The advantages of MPn perturbation treatments are however clear on both the theoretical
and computational points of view. For example, size-consistency is ensured, analytical
gradients and Hessians are avalaible, parallelization of the codes is feasable.
Most of the previous advantages are lost in the variational approaches: getting upper-bound
energies has to be paid for and despite numerous and ingenious implementations using a
large variety of algorithms, large-scale CI are not easily tractable. The cost-effectiveness
argument leads either to carefully design a CI space or to truncate it in order to
accommodate the storage limitations of modern computers, whatever the method used. The
single-reference SDCI (Singles and Doubles Configuration Interaction) approach is an
example of such a truncation which is known to give an unbalanced description of the
correlation energy between excited states [22]. Even the extension to the SDTQ CI appears
to be insufficient [23], especially as soon as the single reference does not dominate the
exact wavefunction by a large margin. Also the lack of size-consistency of such
dramatically truncated CIs [24-26] makes them too flimsy to accurately deal with
correlation problems. Major improvements in variational methods have been reached using
MRCI (Multi-Reference CI) [27,28]: however, a careful choice of the reference
configurations has to be made in order to avoid both the inflation of the CI expansion and
the lack for some potentially important configurations needed for a proper description of the
phenomenon under investigation. Even carefully truncated MRCI may lead to deceptive
results when one deals with excited states.
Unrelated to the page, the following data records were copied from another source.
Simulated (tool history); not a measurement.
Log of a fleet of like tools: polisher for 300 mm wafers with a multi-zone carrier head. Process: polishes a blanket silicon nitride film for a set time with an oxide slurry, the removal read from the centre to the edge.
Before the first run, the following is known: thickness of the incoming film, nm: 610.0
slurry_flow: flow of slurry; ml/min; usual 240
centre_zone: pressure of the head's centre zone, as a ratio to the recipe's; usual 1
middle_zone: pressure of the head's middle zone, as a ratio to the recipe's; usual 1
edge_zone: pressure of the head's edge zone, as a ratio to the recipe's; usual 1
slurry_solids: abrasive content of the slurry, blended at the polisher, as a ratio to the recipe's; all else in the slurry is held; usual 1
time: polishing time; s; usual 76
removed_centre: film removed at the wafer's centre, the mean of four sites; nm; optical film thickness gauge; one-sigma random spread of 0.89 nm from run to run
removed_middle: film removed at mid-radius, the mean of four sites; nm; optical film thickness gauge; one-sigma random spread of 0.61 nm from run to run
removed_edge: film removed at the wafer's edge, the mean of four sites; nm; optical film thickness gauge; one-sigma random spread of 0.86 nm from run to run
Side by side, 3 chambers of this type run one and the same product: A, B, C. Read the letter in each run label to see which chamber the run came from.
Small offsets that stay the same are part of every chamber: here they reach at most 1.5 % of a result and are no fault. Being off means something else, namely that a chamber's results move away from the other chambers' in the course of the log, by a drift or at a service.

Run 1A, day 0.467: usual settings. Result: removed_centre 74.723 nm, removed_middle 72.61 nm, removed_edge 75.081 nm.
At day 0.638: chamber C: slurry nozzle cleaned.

It is seen that neither the MBPT nor the CI approaches are the panacea.
1.2. THE COUPLING OF VARIATION AND PERTURBATION TREATMENTS
The idea of coupling variational and perturbational methods is nowadays gaining wider and
wider acceptance in the quantum chemistry community. The background philosophy is to
realize the best blend of a well-defined theoretical plateau provided by the application of the
variational principle coupled to the computational efficiency of the perturbation
techniques.[29-34]. In that sense, the aim of these approaches is to improve a limited
Configuration Interaction (CI) wavefunction by a perturbation treatment.
One of the first attempts was done more than 20 years ago and led to the so-called 'CIPSI'
method whose basic idea is to progressively include the most important correlation terms in
the variational space to be improved by a forthcoming second-order perturbation treatment
[35]. The selection of the terms to be included in the variational zeroth-order space is made
according to a user-fixed numerical threshold based either on the contribution of these
terms to the perturbed wavefunction, as in the original CIPSI approaches [35,36], or on
their energetic contribution to the total energy [37,38]. The pitfalls to avoid when using
such iterative algorithms are now well-established, although often forgotten: in particular,
extreme caution must be taken to ensure an homogeneous treatment of correlation energies
along a reaction path or between excited states.